As stated in the World Bank's 2009 report, "Doing Business 2010: Luxembourg," investor protection in Luxembourg is lower than the average achieved by member states of the OECD. The Investor Protection Index is a subcomponent of the World Bank's Doing Business Indicators, and consists of three dimensions of investor protection: transparency of transactions (Extent of Disclosure Index), liability for self-dealing (Extent of Director Liability Index) and shareholders' ability to sue officers and directors for misconduct (Ease of Shareholder Suits Index). The indexes range from 0 and 10, with higher values indicating greater disclosure, greater liability of directors, greater powers of shareholders to challenge the transaction, and better investor protection. Luxembourg scores 6 in the disclosure index against an OECD average of 5.9. It scores 4 in the Director Liability Index against an OECD average of 5.0 and 3 in the Shareholder Suits Index against an OECD average of 6.6.
The Principles
IIPrinciple I: Ensuring the Basis for an Effective Corporate Governance Framework
As mentioned above, the legal framework for corporate governance in Luxembourg mainly consists of the 1915 Law on Commercial Companies (as amended), the 2008 Law on Transparency Requirements, and other securities laws and regulations. Similarly, the Draft Bill No. 5730 is expected to largely update and amend the 1915 Law on Commercial Companies, previously amended in 2003, as an effort “to continue the process of modernization of Luxembourg’s corporate law and corporate governance rules,” according to a 2009 article written by Dirk Leermakers and Gerald Origer. The Ten Principles of Corporate Governance underwent a general revision in 2009 and the new version entered into force on October 1st, 2009.These Principles are based on the concept of comply-or-explain and include requirements on the role and composition of the Boards of Directors, and relations with shareholders and investors, In addition, Luxembourg's capital market is governed by the relevant EU Directives. Other securities regulations which cover corporate governance in Luxembourg include the Grand-Ducal Regulations, the 1998 Law Creating a Commission for the Supervision of the Financial Sector, and the 1998 Law Concerning the Supervision of the Markets of Financial Assets (as amended). Despite the descriptive information provided above, neither report directly addresses Luxembourg's compliance with this principle.
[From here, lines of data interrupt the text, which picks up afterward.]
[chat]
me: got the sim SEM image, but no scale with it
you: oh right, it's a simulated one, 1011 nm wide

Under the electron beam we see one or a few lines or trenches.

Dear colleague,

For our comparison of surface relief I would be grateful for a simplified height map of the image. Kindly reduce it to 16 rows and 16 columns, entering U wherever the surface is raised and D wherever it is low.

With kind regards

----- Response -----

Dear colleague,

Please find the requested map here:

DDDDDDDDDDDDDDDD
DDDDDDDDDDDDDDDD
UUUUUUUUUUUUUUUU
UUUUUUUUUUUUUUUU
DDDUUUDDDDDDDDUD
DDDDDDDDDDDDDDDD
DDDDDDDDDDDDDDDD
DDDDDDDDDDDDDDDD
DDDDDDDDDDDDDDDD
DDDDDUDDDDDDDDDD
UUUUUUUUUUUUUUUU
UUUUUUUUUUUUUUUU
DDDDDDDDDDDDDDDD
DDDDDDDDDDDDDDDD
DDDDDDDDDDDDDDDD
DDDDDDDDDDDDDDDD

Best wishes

IIPrinciple II: The Rights of Shareholders and Key Ownership Function
According to the 2002 Weil et al. report, shareholders have the right to convene or adjourn meetings, share in the profits, and appoint internal auditors, and are protected by anti-dilution provisions (i.e. preferential subscription rights). Per the same report, preference shares and cumulative-type shares are allowed under Luxembourg legislation. Under the LSEX's Ten Corporate Governance Principles, companies are required to respect the rights of their shareholders, as well as establish active communication with the shareholders. Following the Draft Bill No. 5730, “agreements between shareholders regarding the exercise of their voting rights will be expressly allowed insofar as they do not infringe the Law or the corporate interest of the company,” according to the 2009 article by Lermakers and Origer. However, the information provided above does not directly address Luxembourg's compliance with this principle.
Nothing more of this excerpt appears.